The article goes into a lot of detail about what makes up those numbers, so give it a read if you're curious. But this is a good example of why I cut cable, and why my mother eventually cut way back on cable.

My Streaming Life doesn't involve cable TV. I get local channels form an antenna, and pay very little for the rest. I'm happy, and spending a lot less money than a lot of family members.

Monday, May 6, 2024

Max cracking down on password sharing

Word came out last week about Max cracking down on password sharing. According to a report from Bloomberg, Max has begun a "lot like Netflix" password crackdown:

Their plan starts with increasing the number of people paying for Max. The company plans to start cracking down on password sharing as soon as this fall, timed to one of the strongest programming slates in recent memory. Max will release a new season of House of the Dragon in June and debut The Penguin and Dune: Prophecy later this year.

The playbook looks similar to the one already being employed by Netflix. It will allow account holders to add extra members for less than the $9.99 price of Max with ads, according to people familiar with the company’s plans. Those extra members will have their own credentials and log-ins. They’ll be able to set that up without losing their viewership history.

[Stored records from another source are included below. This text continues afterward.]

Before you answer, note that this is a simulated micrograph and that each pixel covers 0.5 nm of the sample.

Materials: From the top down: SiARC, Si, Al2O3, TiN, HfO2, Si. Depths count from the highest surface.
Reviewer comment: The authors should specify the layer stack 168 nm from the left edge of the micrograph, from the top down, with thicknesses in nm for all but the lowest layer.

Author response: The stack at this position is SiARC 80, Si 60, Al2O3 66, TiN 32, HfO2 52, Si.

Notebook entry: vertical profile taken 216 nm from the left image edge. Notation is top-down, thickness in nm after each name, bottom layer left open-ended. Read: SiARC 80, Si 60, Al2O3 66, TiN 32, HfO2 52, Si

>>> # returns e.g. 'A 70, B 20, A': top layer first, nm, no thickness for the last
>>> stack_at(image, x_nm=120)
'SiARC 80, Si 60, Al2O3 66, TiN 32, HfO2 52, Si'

The reports also says that Netflix has posted strong gains since the crackdown on password sharing, and Max wants the same.

My Streaming Life doesn't use Netflix or Max on any regularity, although they will occasionally make it into my service rotation. I understand their reasons for cracking down on sharing of passwords, but a lot of people aren't going to like it.

Sunday, May 5, 2024

Securing your iPhone and iCloud data

Apple has made their iCloud service more secure and private. Well, potentially. Naomi Brockwell explains:


My Streaming Life doesn't depend on any iCloud content. Online security and privacy is very important anyway. If you use iPhone, make sure you're doing what you can to keep things secure and private.

Saturday, May 4, 2024

Streaming the Kentucky Derby (2024)

The Kentucky Derby is this afternoon. It's kind of a big deal, and has been for a while.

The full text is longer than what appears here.